Late last night I was one of 18 councillors who supported Cllr Steve Hogg’s motion and voted to refuse a planning application proposing the expansion of Bristol Airport.
This is why.
What follows is more or less a transcript of what I said at the special meeting of North Somerset Council’s Planning and Regulatory Committee. I left out one or two paragraphs after being hurried on by the Committee Chair ;)
I want to first address the perceived economic benefits of expansion.
I can appreciate why Bristol Airport wants to grow. One of the questions we need to be asking is ‘does it need to grow?’

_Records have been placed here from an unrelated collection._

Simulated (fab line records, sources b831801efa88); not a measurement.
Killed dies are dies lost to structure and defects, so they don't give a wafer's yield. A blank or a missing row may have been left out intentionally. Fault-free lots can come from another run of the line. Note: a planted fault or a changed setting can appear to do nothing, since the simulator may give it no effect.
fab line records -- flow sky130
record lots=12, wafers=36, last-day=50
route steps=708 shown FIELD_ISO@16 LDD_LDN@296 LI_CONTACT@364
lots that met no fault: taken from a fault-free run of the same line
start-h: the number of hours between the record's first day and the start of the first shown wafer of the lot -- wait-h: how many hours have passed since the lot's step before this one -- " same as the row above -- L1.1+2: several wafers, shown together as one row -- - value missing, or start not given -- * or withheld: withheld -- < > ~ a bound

I think the forecast demand for air travel is questionable. Let’s face it, this has occurred because of unsustainably low prices. I could fly to Milan for a tenner or to Seville for £15. That’s bonkers. I think we have to hope that will change in the future.
Climate change will radically reshape how we live, work and play. Not everything can stay the same.
Yet market-driven ‘predict and provide’ transport planning remains dominant in this country… and the airport tells us that the increased demand will not go away. We appear to be ‘locked in’ to business as usual.
But there is some evidence emerging from Germany and Sweden that mounting concern about carbon emissions may be altering travel habits.
As Mr Romaine said in his summing up for objectors, there is still some headroom for passenger growth within the airport’s [planning] permission from 2011. The officer report also points out that DfT projections show nominal growth above the current permitted 10 million passengers per annum (mppa) by 2050. Bristol Airport’s proposals would see more than 97,000 flights a year – a 20,000 increase on 2018 – and an increase in the operational capacity of about one third on what it is today.
There is no doubt Bristol Airport is a great facility. I have used the airport twice myself in the last 3 years. As one resident of Claverham in my ward put it: “the airport serves its purpose admirably… but is plenty big enough.”
Is Bristol Airport even in the right location for continued growth? The share of business travellers at the airport is very small – and as Dr Liam Fox MP said this week, it is not the natural entry and exit point for business traffic.
While I think the economic benefits are overstated, expansion would generate jobs – the airport says an additional 800 jobs on-site. I don’t argue with that; but as a Council we are committed to promoting sustainable growth in North Somerset and emerging jobs in the green economy… and this is a goal we have articulated in our new Corporate Plan.
We have to deliver on that, of course.
From what I have heard this evening, we are being asked to decouple forecasts of economic benefits from emissions targets.
But to quote the economist, Dr. Herman Daly…
“The economy is a wholly-owned subsidiary of the environment, not the reverse.”
We’re told the airport has accelerated plans to become carbon neutral by 2025. I genuinely welcome that step. It’s ambitious.
But there is a catch: those plans only take account of what happens on the ground.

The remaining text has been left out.